Of course local elections are always and rightly about all kinds of local issues. But Brexit was the elephant in the room and, when that’s the case, there is little space for the kind of deliberate ambiguity my party’s leadership has tried to create around the biggest issue facing our country for years.

There was a rejection of ambiguity in Barnsley where there as a 17.3 per cent swing to the Liberal Democrats. There was a rejection of ambiguity in Sunderland where there was a 13.4 per cent swing to the Liberal Democrats. There was a rejection of ambiguity in Wirral where there was a 11.1 per cent swing to the Greens. Others followed suit.
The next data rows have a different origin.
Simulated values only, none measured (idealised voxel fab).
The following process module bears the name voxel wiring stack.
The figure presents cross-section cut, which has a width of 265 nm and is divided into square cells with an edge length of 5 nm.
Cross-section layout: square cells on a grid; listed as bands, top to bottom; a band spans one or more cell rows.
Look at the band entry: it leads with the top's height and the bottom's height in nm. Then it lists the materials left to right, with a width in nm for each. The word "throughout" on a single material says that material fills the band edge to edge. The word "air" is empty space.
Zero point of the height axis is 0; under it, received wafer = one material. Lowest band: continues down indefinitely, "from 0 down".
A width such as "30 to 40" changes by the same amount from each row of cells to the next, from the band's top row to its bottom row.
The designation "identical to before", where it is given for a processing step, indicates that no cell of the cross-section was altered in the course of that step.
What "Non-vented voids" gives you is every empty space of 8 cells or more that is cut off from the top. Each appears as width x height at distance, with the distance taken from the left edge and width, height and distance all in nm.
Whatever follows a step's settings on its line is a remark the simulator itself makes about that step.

I was not surprised last week that in the chaos of trying to understand results without full analysis, journalists were resorting to questions of blame. It’s what they do. Yet I was surprised at their surprise.

This local election took place during one of the most “polled” periods in British history. The results are there for all to see. A majority of people in 96 per cent of constituencies in the north now back a people's vote. 75 per cent of Labour voters in the party’s heartlands – the north and the Midlands – now back a people's vote and 76 per cent now supporting remaining in the EU.

So why is the fact that voter patterns are shifting support to Remain or Final Say referendum parties a surprise? In truth, it is because of two things: caricatures and clarity.

Despite polling results showing the contrary, the north of England continues to be portrayed as a homogenous mass of angry leavers. At every available opportunity it has been used by journalists to fit a pre-determined narrative not the present-day reality. Find the empty mill or abandoned shipyard; find the social club or snooker hall; find the boarded-up shops, concrete wastelands, and above all, find the “angry” northern people.

Perhaps those same reporters could now return to the north. Maybe the north east, to an area where some of the £425m is being invested by the European Union to help address economic decline caused by Conservative austerity, and ask them why are they now choosing to remain?

They could apologise for confusing anger with determination and the belief in better. Or perhaps for using them to portray your agenda and not theirs.

Yet what else was striking about last week was the sense of surprise at the gains made by the Liberal Democrat Party and the Green Party. How could these parties have achieved cut-through against Conservative and Labour when the media landscape has been so heavily focussed on Nigel Farage? They never had wall-to-wall coverage of their launch.

The answer is in part because the media are not as influential as they would like to think they are, but also because like Farage, the Liberal Democrat and Green Party have clarity of message: he wishes to leave; they wish to remain.

It is clarity that gives value to a vote, as it demonstrates the courage of one’s convictions. It is clarity that enables an elected representative to say this is who I am, this is the party I represent, this is what we stand for: we hope you will stand beside us.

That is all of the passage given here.